Changing File Encoding Using Ruby 1.9.2
Changing File Encoding Using Ruby 1.9.2
written by Paul on January 3rd, 2011 @ 06:22 AM
Currently, I am in the process of upgrading an application from Ruby 1.8.7 to Ruby 1.9.2. One of the big differences between 1.8 and 1.9 is the multi-byte character support.
The Problem
We have thousands of static html files that were generated in Ruby 1.8 and when Ruby 1.9 reads them it fails. As usual, before I start to dig in to solving the problem I do a quick search and see what other people have been doing to solve the problem. My search yielded a bunch of multi-lined scripts and techniques… most of which were from the Ruby 1.8 days.
The Solution
In short I wrote a simple 4 lined script in irb and it completed my task quickly. One thing that I am really happy about it how Ruby 1.9.2 strings have a method called escape that provides great utility when performing these kinds of tasks.
So here is the code:
`find . -name '*.html'`.split("\n").each do |filename|
puts filename
handle = File.open(filename,"w+")
handle.write(handle.read.encode('UTF-8'))
handle.close
end; nil
If you are interested in the options with the encode method, go check them out.

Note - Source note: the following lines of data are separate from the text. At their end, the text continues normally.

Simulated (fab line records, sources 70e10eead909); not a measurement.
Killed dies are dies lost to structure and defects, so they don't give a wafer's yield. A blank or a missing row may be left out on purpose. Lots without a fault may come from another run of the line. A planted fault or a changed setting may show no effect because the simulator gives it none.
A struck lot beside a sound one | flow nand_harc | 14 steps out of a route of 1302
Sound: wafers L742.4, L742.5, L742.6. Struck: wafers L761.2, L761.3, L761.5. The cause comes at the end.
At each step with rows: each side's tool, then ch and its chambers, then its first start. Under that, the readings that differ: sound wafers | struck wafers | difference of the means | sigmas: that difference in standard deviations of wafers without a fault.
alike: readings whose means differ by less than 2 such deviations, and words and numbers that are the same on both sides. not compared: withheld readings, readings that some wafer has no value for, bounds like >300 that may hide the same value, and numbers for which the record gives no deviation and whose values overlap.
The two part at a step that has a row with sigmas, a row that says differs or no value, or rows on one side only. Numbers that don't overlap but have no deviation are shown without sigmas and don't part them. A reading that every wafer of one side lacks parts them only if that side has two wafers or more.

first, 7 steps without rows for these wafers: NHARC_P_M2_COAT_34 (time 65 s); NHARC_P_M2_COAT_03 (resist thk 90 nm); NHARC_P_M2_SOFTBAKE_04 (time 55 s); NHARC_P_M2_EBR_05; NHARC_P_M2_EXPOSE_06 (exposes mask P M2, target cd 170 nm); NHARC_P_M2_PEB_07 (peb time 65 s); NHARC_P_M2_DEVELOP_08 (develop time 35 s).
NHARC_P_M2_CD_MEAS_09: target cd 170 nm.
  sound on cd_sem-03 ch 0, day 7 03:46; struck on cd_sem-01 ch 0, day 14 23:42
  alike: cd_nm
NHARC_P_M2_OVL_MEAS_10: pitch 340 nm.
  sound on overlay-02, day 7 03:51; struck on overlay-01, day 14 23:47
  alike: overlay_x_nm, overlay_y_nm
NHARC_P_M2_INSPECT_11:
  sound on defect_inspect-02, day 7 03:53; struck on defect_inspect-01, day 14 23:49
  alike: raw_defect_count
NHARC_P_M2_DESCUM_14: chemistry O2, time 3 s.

Dir['**/*.html'].each do |filename|
puts filename
File.open(filename, ‘w+’) do |handle|
handle.write(handle.read.encode(‘UTF-8′))
end
end; nil
Formatting lost in the last comment. Textile doesn’t like me.
Have a look at the posted code in “this gist”:https://gist.github.com/764563
You are right, Jan, the Dir['*/.html'] is a better approach, thanks for sharing.